Defense policy the newest battleground in budget fight

The annual defense policy bill doesn’t spend a dollar of taxpayers’ money, but has become a new battleground in the five-year-old partisan impasse over the budget that at least some Democrats have decided isn’t worth fighting over.

The bill cleared the Senate on Wednesday by a comfortable, bipartisan 70-27 majority. Now President Obama must decide whether to make good on his veto threat because it authorizes some $38 billion in spending from a war funding account to bypass mandatory budget caps enacted in a 2011 law which was designed to solve the impasse but only made it worse.

White House officials also object to provisions in the legislation that could make it impossible for Obama to keep his promise to close the military prison at Guantanamo Bay, Cuba, before he leaves office.

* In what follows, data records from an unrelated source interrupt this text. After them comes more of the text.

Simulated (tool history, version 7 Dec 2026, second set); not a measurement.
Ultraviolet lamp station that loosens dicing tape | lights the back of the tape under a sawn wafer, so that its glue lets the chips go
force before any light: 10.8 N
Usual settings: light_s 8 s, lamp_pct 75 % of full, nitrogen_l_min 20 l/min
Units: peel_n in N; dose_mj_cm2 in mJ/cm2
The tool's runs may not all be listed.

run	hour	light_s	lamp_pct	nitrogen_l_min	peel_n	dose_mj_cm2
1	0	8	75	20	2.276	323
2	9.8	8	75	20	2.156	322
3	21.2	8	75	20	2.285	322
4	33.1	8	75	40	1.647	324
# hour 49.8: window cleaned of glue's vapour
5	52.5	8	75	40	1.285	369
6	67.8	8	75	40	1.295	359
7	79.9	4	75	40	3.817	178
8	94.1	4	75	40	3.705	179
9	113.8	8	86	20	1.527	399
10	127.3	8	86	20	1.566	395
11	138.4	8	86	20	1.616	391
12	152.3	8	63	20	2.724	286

The National Defense Authorization Act sets policy for the Defense Department. The separate appropriations bill actually sets spending levels.

The $38 billion that’s at the center of the dispute won’t actually be spent unless it’s included in the annual appropriations bill. And Democrats have bottled that up in the Senate along with all the other fiscal 2016 spending measures, demanding that Republicans agree to negotiate on lifting all the caps.

With their leverage secure, 21 Senate Democrats voted to send the policy bill to Obama on Wednesday, agreeing with pleas by Armed Services Chairman Sen. John McCain, R-Ariz., that it was the wrong battle to fight.

But the GOP wasn’t unified in Wednesday’s proceedings. Two Republicans voted against the bill: presidential hopefuls Ted Cruz of Texas and Rand Paul of Kentucky.

In a statement, Cruz praised the legislation, but said “I could not vote for this bill because I made a promise when I was elected to office that I would not vote for any NDAA that continued to allow the president to violate the constitutional rights of American citizens by indefinitely detaining them without due process.”

Many who voted to pass the bill said they did not want to allow the dispute over spending to interfere with important policy changes that have broad bipartisan support, such as provisions to overhaul military retirement, benefits and acquisition practices, along with an outright legal ban on torture in detainee interrogations. The bill also authorizes a 1.3 percent pay raise for U.S. troops and spending in their home states that Democrats were reluctant to put at risk.

Democrat Tim Kaine of Virginia called the bill “thoughtful bipartisan compromise legislation, written to the President’s budget level, that will make the investments and reforms necessary to keep America safe and support our troops.

“While I support this bill that will benefit Virginia and our military, I disagree with the strategy of using $38 billion in war funding, rather than the base budget, to fund defense,” he said. “I was encouraged to see my language was retained in the conference report calling for the repeal or modification of budget caps and the restoration of funds to the base budget, in the event that a budget deal is reached. I continue to urge my colleagues to sit down at the negotiating table and reach a long-term, bipartisan budget deal.”

Another Democrat who voted for the bill, Joe Donnelly of Indiana, urged Obama to reconsider his veto threat and sign the bill.

“At a time when our nation faces significant challenges with the rise of ISIS, [Bashar] Assad’s brutality in Syria, Russian aggression in Eastern Europe, and difficulties in Iraq and Afghanistan, it’s critical that we set a clear defense policy. We must protect our security and provide for our servicemembers and their families,” he said.

But the White House was unmoved. As senators voted, spokesman Josh Earnest repeated the veto threat, saying the spending “gimmick” had frustrated the administration.

“I think the frustration is rooted in the fact that both Democrats and Republicans on Capitol Hill and the Democrat who sits in the Oval Office, all of them agree that the current funding levels established in the budget for our national defense priorities are insufficient, that there is widespread agreement that there is additional funding that is required to ensure that our men and women in uniform have the tools they need to keep the country safe,” Earnest said Wednesday.

“And so rather than resorting to tucking this gimmick into an authorization bill, we would rather see Democrats and Republicans actually work constructively to find a responsible way to identify our national security priorities that aren’t adequately funded and make sure that they have the resources that they need.”